Ben Affleck’s directorial career is going from strength to strength with Argo rounding off a trio of impressive flicks.
Gone Baby Gone and The Town, both criminally under-watched, saw Affleck leap from a personal small-town kidnapping story to a Heat-style citywide tale of cops and robbers.
But with Argo, Affleck takes an even bigger leap into new territory.
This is his first film set predominantly in a different country, in a different time and with thousands of extras. Affleck has to negotiate the trappings of adapting a true story, whilst adhering to historical and cultural accuracy. He has also picked an obscure, little-known story to adapt and has to make that both relatable and entertaining. Without doubt, this is his most ambitious directorial outing.

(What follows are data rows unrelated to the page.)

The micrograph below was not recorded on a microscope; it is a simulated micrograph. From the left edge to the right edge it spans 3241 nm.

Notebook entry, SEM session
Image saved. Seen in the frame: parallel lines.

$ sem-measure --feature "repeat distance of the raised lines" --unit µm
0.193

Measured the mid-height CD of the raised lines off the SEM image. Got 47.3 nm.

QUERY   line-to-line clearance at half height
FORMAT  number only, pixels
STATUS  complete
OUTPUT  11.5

However, Affleck’s confidence has been building and he impresses from the get-go. Decades of Iran’s history is tidily narrated through comic book-style storyboarding. This then launches into a siege of the Iranian US embassy, cranking up the tension with fast-paced, hand-held camera cutting, as the workers desperately try to shred documents and escape. It is a heart-stopping opening, rivalled only by the nail-biting final reel. As seen in The Town, Affleck is a master of suspense.
Affleck has also spent enough time in mainstream cinema to know how to convey a complicated story to a Friday night crowd and his script handles the exposition well, whilst also finding time to drop in one-liners and a bit of humour. “Argo f*ck yourself” is one such quote that has popped up on many a Facebook newsfeed these past few weeks.
Affleck’s rise to the directorial A-list is attracting a lot of talent and numerous familiar faces appear throughout. It is testament to Affleck’s integrity that he doesn’t just cast his Hollywood mates. Instead, he has selected much of his cast from popular TV. The supporting players can be recognised from shows such as Mad Men, Heroes, Scrubs, Friends (Joshua!) and Breaking Bad. Most, however, are unknown actors, cast for their likeness to the historical counterparts in order to maintain the documentary feel of the film.
As great as some of the actors are (Bryan Cranston has fun as a growly FBI agent, whilst John Goodman and Alan Arkin get the biggest laughs), you will struggle to remember any of their characters’ names. But Argo isn’t aiming for any nominations in the Best Actor category.
No, instead, Affleck has his sights firmly on Best Director.
And who can blame him? It has been a while since he won Best Screenplay for Good Will Hunting and he had to share that golden statue with his best mate, Matt Damon. Argo suggests Affleck fancies another stroll onto that stage.
His intentions are clear in his adherence to the winning Oscar formula: true story, critically-impressive, political commentary and America saves the day! The Academy will be lapping this up. Affleck has also chosen such a bizarre true story to adapt (retrieving seven Americans from militant Iran by posing as a film crew) that he also ticks the originality box as well.
Not that this is a criticism. Like the better Oscar-winning films, Argo never feels conceited when telling its story. Affleck’s pride as a story-teller would never allow for that. Plus, despite its Academy friendliness, this is still accomplished film-making, reminiscent of both Eastwood’s classical style and Gus Van Sant's documentary approach.
The Oscar race has begun. And Affleck’s directorial talents argoing to get noticed.